Open pdpino opened 1 year ago

pdpino commented 1 year ago

Awesome library!

Is there a way to extend the telegram bot to answer more commands?

I suppose I can edit the source here and recompile, but I wonder if there is a different way to do this.

pja237 commented 1 year ago

Hey, thanks for the support! We did a brief brainstorm about something like this, to allow users to issue additional commands to slurm cluster via bot, e.g. issue a scancel to a job etc. But after brief thinking, we dropped the idea because it seemed we'd need to implement quite a lot to make it safe, like authentication/authorization. So we focused just on the basic functionality to deliver messages, which is a safe one-way communication (bot->user).

As for how to go about it, it would be same as you have mentioned, edit that part of the code, assign handlers for additional commands and fill out the functions. I don't know of another way. What did you have in mind to add in terms of commands?

pdpino commented 1 year ago

we dropped the idea because it seemed we'd need to implement quite a lot to make it safe, like authentication/authorization

Makes sense! It's safer if the user just logins to the cluster via the usual methods.

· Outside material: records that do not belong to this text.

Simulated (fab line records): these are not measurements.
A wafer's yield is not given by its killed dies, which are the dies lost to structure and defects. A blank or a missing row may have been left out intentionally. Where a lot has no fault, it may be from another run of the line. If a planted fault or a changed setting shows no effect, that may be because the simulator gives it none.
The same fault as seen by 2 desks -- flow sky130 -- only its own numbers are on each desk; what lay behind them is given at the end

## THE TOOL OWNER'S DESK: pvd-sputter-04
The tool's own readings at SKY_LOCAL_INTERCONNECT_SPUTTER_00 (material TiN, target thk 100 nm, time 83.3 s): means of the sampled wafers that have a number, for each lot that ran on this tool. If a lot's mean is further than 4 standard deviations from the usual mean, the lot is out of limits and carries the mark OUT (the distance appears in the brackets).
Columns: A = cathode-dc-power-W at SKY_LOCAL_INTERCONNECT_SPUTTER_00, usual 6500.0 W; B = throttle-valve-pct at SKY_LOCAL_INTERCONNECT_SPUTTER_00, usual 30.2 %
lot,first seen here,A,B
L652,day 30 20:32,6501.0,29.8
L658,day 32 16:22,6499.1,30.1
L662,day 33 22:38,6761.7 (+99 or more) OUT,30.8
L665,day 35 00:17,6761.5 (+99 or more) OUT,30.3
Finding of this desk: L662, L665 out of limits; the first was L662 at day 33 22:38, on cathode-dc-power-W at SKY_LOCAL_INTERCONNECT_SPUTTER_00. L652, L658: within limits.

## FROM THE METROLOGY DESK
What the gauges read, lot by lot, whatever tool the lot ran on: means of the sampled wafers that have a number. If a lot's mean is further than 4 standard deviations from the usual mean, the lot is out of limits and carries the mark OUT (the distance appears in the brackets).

What did you have in mind?

Haven't defined this yet, but as ideas:

  1. query jobs state, e.g. check state of a job, check squeue, check old jobs
  2. configure the bot's verbosity (per user)
  3. Customize bot's message sent on "/start"
  4. cancel jobs (though this would be particularly unsafe, so can be left out)
  5. bot could send notifications regarding the cluster, e.g. "warning: you are reaching your storage quota" (could be out of scope for this project) (see next comment)
pdpino commented 1 year ago

I want to use the telegram bot to send more notifications regarding the cluster, e.g. "warning: you are reaching your max storage quota". I'd say is a bit out of scope for this library to implement it directly. But, it would be ideal if we could reuse functionality, something like:

import telegramBot, username2chatId

chatId = username2chatId("some telegram-username")
# note: could be unsafe (the user would have to register their cluster-username via the telegram bot?)
# we might have to work directly with chatId

telegramBot.sendMessage(chatId, "some message")

Or even for any connector with a go package?

import goslmailer
goslmailer.send("some message", "some username", "some connector")

or from the cmd line

$ goslmailer-send "some message" "some username" --connector telegram|email|etc

Does this make sense? I'm just kind of brainstorming here :grin:

pja237 commented 1 year ago

Hey, that's some interesting brainstorm you've dropped here. Made me think hard about all that. It does make sense, although i'm having trouble seeing the final picture, it's a bit too far away, still too vague. So let's try with some questions to clarify the vision up a bit, lets call whatever it is a "product", and i'll just unload the thoughts...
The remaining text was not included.